The quarterback continued: “This is the best we’ve looked on offense since I’ve been here as far as matching up against our defense and making big plays against our defense. So I’m excited about where we’re going.”
Operating a more modern offense comes naturally to Burrow, who began his career at Ohio State under Urban Meyer. He’s thrived in it this spring, according to Orgeron. It’ll be largely up to Brady to make sure the wide receivers adapt right along with the guy who’ll be throwing them the ball.
The 28-year-old assistant will inherit a more experienced group by virtue of LSU having so many returning players who spent a year being drilled by Sullivan on the technical aspects of the position.
Jefferson is a bona fide go-to receiver in the Southeastern Conference. Ja’Marr Chase flashed superstar potential in a breakout Fiesta Bowl. Terrace Marshall, a former top-ranked recruit, is back to full strength. Dee Anderson, Stephen Sullivan, Derrick Dillon and Jonathan Giles are veteran options. Blue chip freshmen Trey Palmer and Devonta Lee will arrive on campus this summer.
There’s only one ball, so you wonder how Burrow can keep all those mouths fed. According to Orgeron, LSU will operate at such a pace that it is essential to have as many receivers as possible who can rotate in, understand their role and make plays.
“We go so fast on offense that we’re going to have to use a lot of guys,” Orgeron said. “We’re going to play some four-wide, primarily out of a three-wide set. I think most of those guys are going to get some opportunities.”
Players on the other side of the ball have taken notice of the new speed with which the LSU offense is operating.
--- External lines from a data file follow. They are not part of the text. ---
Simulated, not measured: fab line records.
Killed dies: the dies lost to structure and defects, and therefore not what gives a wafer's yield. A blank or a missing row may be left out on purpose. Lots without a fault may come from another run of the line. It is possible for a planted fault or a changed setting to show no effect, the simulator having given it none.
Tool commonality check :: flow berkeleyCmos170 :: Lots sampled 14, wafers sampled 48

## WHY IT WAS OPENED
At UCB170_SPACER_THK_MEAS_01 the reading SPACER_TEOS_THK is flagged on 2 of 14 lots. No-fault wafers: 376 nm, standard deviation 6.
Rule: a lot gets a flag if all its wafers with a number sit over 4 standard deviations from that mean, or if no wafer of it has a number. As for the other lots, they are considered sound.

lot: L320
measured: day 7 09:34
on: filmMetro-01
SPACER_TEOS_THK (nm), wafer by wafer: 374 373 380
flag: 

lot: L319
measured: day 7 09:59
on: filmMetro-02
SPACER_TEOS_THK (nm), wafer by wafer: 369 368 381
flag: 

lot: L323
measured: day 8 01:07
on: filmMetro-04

Especially the few, the proud, the healthy defensive linemen who’re taking major reps this spring with so many of their teammates banged up.
“They’re really fast, they go fast,” confirmed defensive lineman Breiden Fehoko. “Having Joe back for a second year with all the receivers we’ve got, they’ve been doing good. Selfishly, I don’t like the tempo they’re going at because it’s really fast, but it’s eye-opening. They can move the ball for sure.”